It's a simple concept, comparing your political opponents to the Nazis or anything related to the Nazis is a charged, and over the top, allegation.  It is done to be intentionally inflammatory and no amount of pontificating on your part will change this.  This is, of course, my opinion.

What I tend to do is contest the reduction complicated political issues to sound bites.
 The "long-winded explanations" you detest result from defining terms, articulating principles independent of the issue at hand--the things people normally do when they want political discussion to move beyond exchange of baseless accusations and "opinion."  "Obfuscation" is the effort to prevent or undermine such efforts, often by adopting positions ad hoc--e.g.,"inflammatory" is ok when talking about Muslims, but not Trump.
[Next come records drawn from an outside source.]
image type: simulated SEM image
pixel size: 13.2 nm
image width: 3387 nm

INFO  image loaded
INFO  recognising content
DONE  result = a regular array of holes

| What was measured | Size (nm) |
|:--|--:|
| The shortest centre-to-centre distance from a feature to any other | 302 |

From what perspective could the following principle be judged "irrelevant":

It is not "unacceptable" for Americans to note, discuss and make a case for [Trump/Hitler] correspondences if they are really there.          
It should be unacceptable to acknowledge they are there but deny their discussion.

So far on this thread, you have not really disputed the fact of parallels between Trump's and Hitler's (and other dictators') anti-democratic behavior, just argued that they should not be publicly confirmed and discussed because they are "charged." 

Such an argument for suppressing political discussion appears to separate that discussion from any kind of factual grounding, as if such "charged allegations" were only that, not factual claims subject in principle to confirmation. 

It also appears to dismiss the idea that past political precedents can guide present behavior, perhaps most especially when they are "charged."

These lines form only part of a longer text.